Born December 2, 1952 in the Adriatic port city of Durrës, Albania, Visar Zhiti was the son of the stage actor and poet Hekuran Zhiti (1911-1989. The young Zhiti grew up in Lushnja, where he finished school in 1970. After his studies at a teacher training college in Shkodra, he began his teaching career in the northern mountain town of Kukës, demonstrating an early interest in verse, with a few publications published in literary magazines.

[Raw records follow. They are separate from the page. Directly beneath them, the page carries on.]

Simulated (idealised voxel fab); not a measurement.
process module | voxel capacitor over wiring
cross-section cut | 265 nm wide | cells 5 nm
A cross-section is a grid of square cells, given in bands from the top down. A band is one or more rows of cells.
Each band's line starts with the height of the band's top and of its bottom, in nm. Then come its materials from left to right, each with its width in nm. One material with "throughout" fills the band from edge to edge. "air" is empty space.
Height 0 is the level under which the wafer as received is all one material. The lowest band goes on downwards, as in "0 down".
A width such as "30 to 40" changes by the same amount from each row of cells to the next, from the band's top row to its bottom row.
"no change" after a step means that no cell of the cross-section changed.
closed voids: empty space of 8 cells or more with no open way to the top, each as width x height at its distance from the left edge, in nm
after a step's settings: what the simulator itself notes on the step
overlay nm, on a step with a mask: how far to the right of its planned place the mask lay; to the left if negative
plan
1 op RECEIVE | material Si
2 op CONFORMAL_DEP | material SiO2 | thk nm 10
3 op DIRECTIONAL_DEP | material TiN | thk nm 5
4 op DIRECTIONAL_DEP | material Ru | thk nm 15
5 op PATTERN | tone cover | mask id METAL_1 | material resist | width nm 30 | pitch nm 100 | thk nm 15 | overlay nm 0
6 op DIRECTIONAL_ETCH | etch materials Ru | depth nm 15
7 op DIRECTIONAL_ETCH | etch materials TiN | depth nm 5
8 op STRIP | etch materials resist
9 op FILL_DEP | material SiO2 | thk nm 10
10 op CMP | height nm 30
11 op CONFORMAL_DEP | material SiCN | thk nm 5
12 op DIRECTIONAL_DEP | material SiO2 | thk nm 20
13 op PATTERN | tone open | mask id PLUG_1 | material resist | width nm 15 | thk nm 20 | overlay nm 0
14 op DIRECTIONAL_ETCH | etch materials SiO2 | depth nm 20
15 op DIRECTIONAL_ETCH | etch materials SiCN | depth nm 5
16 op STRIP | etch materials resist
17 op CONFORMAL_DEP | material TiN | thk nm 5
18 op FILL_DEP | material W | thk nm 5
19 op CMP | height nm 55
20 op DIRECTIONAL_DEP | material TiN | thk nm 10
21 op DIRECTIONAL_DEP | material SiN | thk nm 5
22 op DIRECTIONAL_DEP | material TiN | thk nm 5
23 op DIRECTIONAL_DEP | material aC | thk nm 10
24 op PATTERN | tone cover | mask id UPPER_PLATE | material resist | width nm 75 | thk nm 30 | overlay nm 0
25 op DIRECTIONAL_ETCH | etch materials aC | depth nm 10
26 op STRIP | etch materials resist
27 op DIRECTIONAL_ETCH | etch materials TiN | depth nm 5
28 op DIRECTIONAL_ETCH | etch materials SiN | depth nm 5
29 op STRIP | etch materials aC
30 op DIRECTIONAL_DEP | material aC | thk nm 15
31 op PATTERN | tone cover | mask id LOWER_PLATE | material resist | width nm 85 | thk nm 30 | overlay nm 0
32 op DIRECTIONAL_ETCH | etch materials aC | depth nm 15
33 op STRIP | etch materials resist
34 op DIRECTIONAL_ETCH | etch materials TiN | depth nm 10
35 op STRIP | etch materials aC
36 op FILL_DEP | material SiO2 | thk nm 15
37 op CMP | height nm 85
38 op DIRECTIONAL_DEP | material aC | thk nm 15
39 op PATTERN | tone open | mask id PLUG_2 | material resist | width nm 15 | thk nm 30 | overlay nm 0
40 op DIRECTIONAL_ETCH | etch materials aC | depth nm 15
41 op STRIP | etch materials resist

In 1973, as he prepared a collection, Rapsodia e jetës së trëdafilave (Rhapsody in the life of roses) for publication, the so-called Purge of the Liberals broke out in Tirana at the Fourth Plenary Session of the Communist Party. Zhiti’s father had earlier come into conflict with the authorities, and the young poet suddenly became one of the many political scapegoats selected in order to intimidate the intellectual community. The manuscript of his collection, which had been submitted to the editors of Naim Frashëri publishers, was now seen to contain grave ideological errors and was seen as blackening socialist reality. Zhiti and his works were denounced, and with no support by his fellow writers, he had nothing he could say to his interrogators to prove his innocence. He was arrested on November 8 th, 1979 in Kukës and forced into solitary confinement. Pen and paper were forbidden. In order to maintain his sanity, he composed and memorized over one hundred poems. Sentenced at a mock trail in April 1980 to thirteen years in prison, he was taken to Tirana jail and later transferred to a concentration camp in the isolated northern mountains that was similar to the Soviet gulags. Many of his fellow prisoners died of mistreatment and malnutrition or went mad.
He was released from prison in early 1987 and “permitted” by the Party to work in a brick factory in Lushnja, where he kept a low profile until the fall of Hoxha’s dictatorship. In 1991, he managed to get to Italy and worked in Milan until 1992. Through a scholarship provided by the Heinrich Böll Foundation, Zhiti visted Germany in 1993 and went to the United States the following year.
Upon his return to Albania, we worked as a journalist and was appointed head of the publishing company which had planned to print his first book. He was later employed by the administrative services of the new Albanian parliament and in 1996 was himself elected to parliament. The somber realities of Albanian politics, however, soon let him to withdraw from politics. In 1997 he joined the Albanian foreign service and was appointed cultural attaché to the Albanian Embassy in Rome, where he remained until 1999.
His first book of poetry, Kujtesa e ajrit (The memory of the air) was published in Tirana in 1993, which included several prison poems. Hedh një kafkë te këmbët tuaja (I cast a skull at your feet) was published the following year. This volume contained all 100 poems composed in prison between 1979 and 1987, which had survived only in his memory. Numerous volumes followed, and he is now recognized as one of the major Albanian poets of the 20 th century. He has also written numerous short stores, collected in two volumes, and translated works by Garcia Lorca and the Italian poet Mario Luzi into Albanian. His prison memoirs, Rrugët e ferrit: burgologji (The roads to hell: prisonology) was published in Tirana in 2001. In 1991 he was awarded the Italian “Leopardi d’oro” prize for poetry and in 1997 he received the prestigious “Ada Negri” prize.
BOOKS OF POETRY:
Kujtesa e ajrit (Tirana: lidhja e Shkrimtarëve, 1993); Hedh një kafkë te këmbët tuaja (Tirana: Naim Frashëri, 1994); Mbjellja e vetëtimave (Skopje: Flaka e vëllazërimit, 1994); Dyert e gjalla (Tirana: Eurorilindja, 1995); Kohë e vrarë në sy (Prishtina: Rilindja, 1997); Si shkohet në Kosovë (Tirana: Toena, 2000).
ENGLISH LANGUAGE TRANSLATIONS:
The Condemned Apple: Selected Poetry , trans. by Robert Elsie (Los Angeles: Green Integer, 2005).